The note in question provides that payment shall be made "commencing the 25 day of July, 1959." It appears that there is an alteration on the face of the note in that "July" was substituted for "June," the "ly" in the former word being written over the "ne" in the latter. The alteration has no effect in this case, where the defendants admitted that they had paid a particular sum on the note and where the sum still owing (assuming the note to be enforceable on its face) is not in dispute. See Mindell v. Goldman, 309 Mass. 472 , 473-474.

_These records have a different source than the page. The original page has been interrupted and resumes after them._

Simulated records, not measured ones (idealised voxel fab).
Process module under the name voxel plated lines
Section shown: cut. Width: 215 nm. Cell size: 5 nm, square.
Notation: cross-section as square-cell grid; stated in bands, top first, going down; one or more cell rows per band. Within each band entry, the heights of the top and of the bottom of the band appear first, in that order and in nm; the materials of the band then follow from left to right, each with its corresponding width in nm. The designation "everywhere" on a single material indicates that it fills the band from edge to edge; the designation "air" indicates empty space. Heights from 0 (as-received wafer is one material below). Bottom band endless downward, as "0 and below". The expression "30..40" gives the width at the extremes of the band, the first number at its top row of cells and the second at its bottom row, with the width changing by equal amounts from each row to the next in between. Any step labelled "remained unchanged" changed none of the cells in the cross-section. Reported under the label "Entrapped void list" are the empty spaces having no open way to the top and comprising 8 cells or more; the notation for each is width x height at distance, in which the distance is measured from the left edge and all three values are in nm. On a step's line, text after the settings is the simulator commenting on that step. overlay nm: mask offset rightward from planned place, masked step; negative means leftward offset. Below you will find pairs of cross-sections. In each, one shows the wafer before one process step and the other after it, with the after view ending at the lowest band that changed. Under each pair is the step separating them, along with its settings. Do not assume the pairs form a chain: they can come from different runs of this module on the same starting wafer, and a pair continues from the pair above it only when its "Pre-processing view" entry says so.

We thus conclude that the note in question is a negotiable instrument. [Note 6]

Page 125

II.

The finding of the District Court which the plaintiff offered in evidence is, under G. L. c. 231, Section 102C, prima facie evidence upon such matters as are put in issue by the pleading at the trial in the Superior Court. Lubell v. First Natl. Stores, Inc. 342 Mass. 161 , 164. The defendants' answer denies that the plaintiff is "a holder in due course" of the note on which the action is brought; accordingly, this must be regarded as a matter "put in issue by the pleadings." We are satisfied that the finding of the District Court was prima facie evidence that the plaintiff took the note for value and without notice, and notwithstanding the provisions of G. L. c. 106, Section 3-307 (3), [Note 7] the burden was on the defendants to rebut the plaintiff's prima facie case. See Cook v. Farm Serv. Stores, Inc. 301 Mass. 564 , 566.

III.

The trial judge correctly excluded the evidence offered by the defendants to show that the plaintiff and Allied had worked together on various aspects of the financing and that the plaintiff was aware of complaints against Allied by previous customers. We are of opinion that there was nothing in this evidence by which the plaintiff had "reason to know" of any fraud. [Note 8] The letter of October 27, 1959, from the plaintiff to the defendant Albert was also properly excluded; it is immaterial that the plaintiff may have found out about Allied's allegedly fraudulent representations after the note had been purchased.

Exceptions overruled.


FOOTNOTES

[Note 1]

"This Is A Negotiable Promissory Note

$1890.00 Fitchburg, Mass., 6/22, 1959
(Total Amount of Note) (City, State) (Date)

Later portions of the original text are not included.